Lead Generation and Lead Harvesting Aren't the Same Promo

Lead Generation and Lead Harvesting Aren’t the Same Promo

A gym runs two promos in a quarter. The first is a two-week free trial pushed hard on social, aimed at people who’ve never walked in. It produces 180 new leads and 22 immediate joins. The second is a “two months free” offer emailed to the existing lead list, the people who toured three months ago and never pulled the trigger. It produces 40 new leads and 31 joins. At the end of the quarter, the sales manager pulls a report, and the owner asks which one worked better.

Looked at through the lens of joins-in-the-month, the answer is obvious. The two-months-free promo closed 31, the free trial closed 22. One’s a winner, one’s a loser, and next quarter you run more of the winner. That read is how gyms end up over-running discounts and under-running trials, and it’s one of the more expensive mistakes in the business.

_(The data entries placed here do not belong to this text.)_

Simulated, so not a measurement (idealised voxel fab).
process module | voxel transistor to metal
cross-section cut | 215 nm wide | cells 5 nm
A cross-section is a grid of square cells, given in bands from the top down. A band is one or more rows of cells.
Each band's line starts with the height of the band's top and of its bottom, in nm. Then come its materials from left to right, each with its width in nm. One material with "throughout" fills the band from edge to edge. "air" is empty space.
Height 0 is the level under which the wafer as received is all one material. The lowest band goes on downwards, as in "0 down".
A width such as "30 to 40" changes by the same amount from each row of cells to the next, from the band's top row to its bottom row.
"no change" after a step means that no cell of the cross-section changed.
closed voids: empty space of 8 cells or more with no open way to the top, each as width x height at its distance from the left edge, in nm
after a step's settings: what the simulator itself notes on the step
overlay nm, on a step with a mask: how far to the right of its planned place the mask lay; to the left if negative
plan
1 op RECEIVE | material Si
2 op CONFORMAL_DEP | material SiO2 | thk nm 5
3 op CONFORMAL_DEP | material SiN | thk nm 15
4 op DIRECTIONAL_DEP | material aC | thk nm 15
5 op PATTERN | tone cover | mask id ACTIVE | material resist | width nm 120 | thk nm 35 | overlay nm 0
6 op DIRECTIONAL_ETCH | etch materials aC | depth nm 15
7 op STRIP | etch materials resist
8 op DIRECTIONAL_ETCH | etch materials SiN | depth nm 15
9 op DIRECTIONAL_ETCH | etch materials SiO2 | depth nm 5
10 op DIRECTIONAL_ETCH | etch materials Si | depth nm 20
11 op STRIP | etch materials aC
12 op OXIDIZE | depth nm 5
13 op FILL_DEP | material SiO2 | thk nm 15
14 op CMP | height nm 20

Here’s what the report is missing. The two promos were doing completely different jobs. The free trial was a lead generation promo. Its job was to fill the top of the funnel with people who hadn’t been in your pipeline before. Twenty-two of them joined right away, but the other 158 are still in your system. Some will convert in month two. Some in month three. Some will be there when you run your next harvesting promo and finally pull the trigger. The real return on that promo isn’t visible for 60 to 90 days.

The two-months-free promo was a lead harvesting promo. Its job was to close people who were already considering you. The 31 joins it produced weren’t new demand. They were existing demand, pulled forward and discounted. Some of those people would have joined in the next 30 to 60 days at full price. You just paid a concession to move up their decision and, in doing so, lowered the revenue per join on members who were already most of the way to yes.

Both promos can be good promos. Both can be bad promos. But they can’t be judged the same way, because they’re not aimed at the same outcome. Evaluating a generation promo on immediate joins is like evaluating a Facebook ad campaign on how many people bought in the first hour. You’re reading the wrong window.

The contrarian claim is this. Judging every promo by joins-in-the-month is how gyms end up over-running discounts and under-running trials. Discounts look great in the short window because they harvest what’s already in the pipeline. Trials look weak in the short window because their return is still two months out. Run the report monthly, reward the short-window winner, and within a year you’ve trained yourself to discount instead of grow.

The practical fix is to tag every promo as either generation or harvesting before you launch it, and then evaluate it against the right window.

Generation promos (free trials, open houses, guest passes, community events) should be evaluated on lead volume in month one and on conversions in months two and three combined. The question isn’t “how many joined during the promo,” it’s “how much did the top of our funnel grow, and how many of those leads eventually became members.”

Harvesting promos (price discounts, waived fees, joining bonuses) should be evaluated on joins in the window itself, but also on what happened in the 60 days before and after. If joins jumped 40% during the promo and dropped 25% in the 30 days after, you didn’t generate demand, you shifted it, and you paid a discount to do it. The net might still be positive, but it’s a smaller number than the promo-month report suggests.

One more thing. Most gyms run too many harvesting promos and too few generation promos, because harvesting promos look good immediately and generation promos look good slowly. That’s a reporting problem more than a strategy problem. Fix the reporting and the mix tends to correct itself.

Tag your promos. Report them against the right windows. Stop comparing apples to a slightly different apple two months in the future.